By Zach Arnold | November 5, 2015
Better late to the party than to be early and expose yourself as a fool. I’ve kept my mouth shut about the return of Nobuyuki Sakakibara, wondering if he had as much juice as some of his cheerleaders claims he has right now. In the fight business, you never know. The wild rumors of his money marks coming from the Middle East to pachinko money in Japan. What’s real and what’s not real?
Nature abhors a vacuum. Once PRIDE died, so did the national Mixed Martial Arts in Japan. Take away the alleged dark money, the professional wrestling icons, and TV support and you’re just an American-style independent promoter.
Since the death of PRIDE, Fuji TV has tanked in the ratings. They’re not a major player on New Year’s Eve. As Tadashi Tanaka correctly pointed out, Fuji TV has been airing a lot of South Korean programming that the Japanese public isn’t all that into. Mr. Tanaka quipped that people were wondering whether or not Korean money was involved in Fuji TV’s ownership. The irony of this is incredibly thick given that the Shukan Gendai negative campaign against PRIDE was built around the mysterious Mr. Ishizaka (“Mr. I”), a dark money figure with alleged ties to… South Korea.
The irony is even thicker when you consider that Spike TV, the network that ran a news program laying out the PRIDE yakuza scandal, is now going to work with Rizin through Scott Coker.
With Sakakibara’s return, the promise is that he’ll bring in pro-wrestling stars and big foreign names to juice up a dead Japanese scene. Given that Antonio Inoki is back in politics, someone had to fill his (small) role as the country’s only power broker. Throw in rumors of former K-1 boss Kazuyoshi Ishii perhaps interested in Rizing and the circus is back in town.
There are simply too many missing pieces of the puzzle to put the band back together again.

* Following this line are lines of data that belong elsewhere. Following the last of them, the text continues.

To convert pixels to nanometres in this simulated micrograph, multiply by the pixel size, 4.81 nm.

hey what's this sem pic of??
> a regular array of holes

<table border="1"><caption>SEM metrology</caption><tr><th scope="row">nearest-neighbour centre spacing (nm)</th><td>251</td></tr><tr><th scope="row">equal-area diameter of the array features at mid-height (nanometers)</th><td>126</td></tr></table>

First, you need big-league professional wrestling stars. They don’t exist right now to do the crossover. Only a name like Shinsuke Nakamura could do it and I have serious doubts that New Japan would risk having their golden goose get humiliated like Yuji Nagata got buried against Mirko Cro Cop a decade ago. New Japan is the only pro-wrestling player in town. I don’t see the economics adding up for New Japan to prop up Sakakibara, especially given TV-Asahi’s ownership in the company.
There was talk of Kota Ibushi, but he’s got a herniated disc and I don’t see the natural cross-over fit. There was curious talk of Go Shiozaki, but Shiozaki is not a major name and he frankly has zero business leverage with any combat sports organization. After Misawa died, bad booking and development buried Shiozaki into a permanent glass ceiling situation.
That leaves you with Kazushi Sakuraba vs. Shinya Aoki and Aoki vs. Montanha Silva. The public may slightly care about the first fight but care less about the second fight.
Second, money. There are three plausible scenarios on the TV front: 1) Fuji TV is putting up a small amount of cash, 2) they’re doing a barter deal with Sakakibara, or 3) Sakakibara may be paying a small amount. Fuji TV is still scarred by what happened with PRIDE. There was talk about Rizin and the TV network ensuring protocols in place that Rizin would not do business with the dark side. Even with Fuji TV working again with Sakakibara, I cannot see the network in its current state risking a lot to chase a pipe dream like reviving MMA.
Three, big names. It takes a lot of cash to develop prospects over time to make them into household names in Japan. If you’re having to rely on Sakuraba or Akebono, it’s not enough to open the window for old fans to come back through let alone create new fans who are wondering what this MMA thing is. A decade is a long time to be away from the main stage.
The smarter play would have been to go through the pro-wrestling route and try to revive UWF, then turn-key it into an MMA project. By going through the PRIDE/DREAM route, you’re risking more money with fewer promoter-friendly parts to work with.
Even when Antonio Inoki was loading big New Japan cards in the 1970s and early 80s with foreigners like Ali, Hansen, Andre, and Dusty Rhodes, there was still an ability to sell some Japanese names on the cards who would turn out to be pretty serious draws (Fujinami, Sakaguchi, Choshu). There is no one available for Rizin who is Inoki-level, let alone Fujinami-level to build around.
If you are hoping to appeal to big-name sponsors for a NYE show, the preparations usually begin during late August to book big names so that by October you have something to pitch to ad agencies like Dentsu to bring in the big bucks. PRIDE paid $5 million bucks for Hidehiko Yoshida vs. Naoya Ogawa and that turned to be a monster fight in PRIDE’s history. We’re in early November and I don’t see the major names on tap that could attract 10 million viewers on NYE. At this point, 7 million viewers would be an accomplishment. Better to set the bar low than to raise expectation levels from the past.